IAS 12 — Deferred tax related to assets and liabilities arising from a single transaction

Date recorded:


In July 2019, the Board published Exposure Draft ED/2019/5 Deferred Tax related to Assets and Liabilities arising from a Single Transaction (Amendments to IAS 12). The ED mainly proposed the narrowing of scope of the recognition exemption and the "capping" proposal. The Board proposed that the recognition exemption would not apply when an entity recognises a deferred tax asset and liability of the same amount arising in any transactions. This is intended to align the accounting for deferred tax related to leases with the general principle in IAS 12 which results in an entity recognising the tax effects of a lease as it recovers the lease asset and settles Tthe lease liability. For the capping proposal, the Board proposed that an entity would recognise a deferred tax liability only to the extent that it recognises a corresponding deferred tax asset applying the recoverability requirement. For the portion of deferred tax liability not recognised, the recognition exemption continues to apply.

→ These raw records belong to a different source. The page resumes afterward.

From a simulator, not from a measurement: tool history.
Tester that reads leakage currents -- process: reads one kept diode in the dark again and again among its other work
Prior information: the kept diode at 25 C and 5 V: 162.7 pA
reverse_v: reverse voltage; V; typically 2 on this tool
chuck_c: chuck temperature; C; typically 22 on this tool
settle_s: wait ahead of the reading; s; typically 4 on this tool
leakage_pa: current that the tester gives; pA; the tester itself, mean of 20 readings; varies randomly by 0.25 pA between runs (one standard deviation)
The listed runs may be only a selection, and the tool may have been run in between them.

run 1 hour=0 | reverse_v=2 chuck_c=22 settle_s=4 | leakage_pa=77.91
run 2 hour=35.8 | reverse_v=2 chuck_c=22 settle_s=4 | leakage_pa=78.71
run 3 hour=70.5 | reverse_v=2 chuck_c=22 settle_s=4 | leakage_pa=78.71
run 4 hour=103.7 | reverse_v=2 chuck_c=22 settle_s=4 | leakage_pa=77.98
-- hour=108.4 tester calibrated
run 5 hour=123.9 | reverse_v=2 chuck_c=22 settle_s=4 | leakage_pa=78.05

A number of comment letters was received on the ED. The staff provided the Committee with a summary of the feedback, together with the analysis and preliminary recommendations on addressing the concerns raised in the feedback.

Staff analysis

Almost all respondents to the ED agreed with the Board's decision to address the accounting for deferred tax related to leases and decommissioning obligations. However, many either disagreed with or expressed concerns with various aspects of the proposals, especially the capping proposal.

The respondents who opposed the capping proposal considered it complex and burdensome to apply because an entity would be required to assess the recoverability of each individual deferred tax asset on initial recognition for each applicable transaction. Also, it would be inconsistent with the principles in the IAS 12 requirements for recognising a deferred tax liability for all taxable temporary differences. The staff agreed that complexities and inconsistencies would arise when an entity is unable to recognise the deferred tax assets in full. In that case, the entity would need to apply the recognition exemption to the deferred tax liability not recognised and track temporary differences to which the exemption is applied separately from other temporary differences arising from the same assets and liabilities. The partial application of the recognition exemption to the deferred tax liability does not align with other circumstances in which the exemption applies because such circumstances are particular to the entity, depending on the recoverability of the deferred tax asset, but not to the tax characteristics of the transaction. Moreover, it might be unclear how an entity should allocate the taxable temporary difference against particular deductible temporary differences in assessing the recoverability of deferred tax assets and how to account for the reassessment of unrecognised deferred tax assets after initial recognition. In view of these, the staff recommends removing the capping proposal.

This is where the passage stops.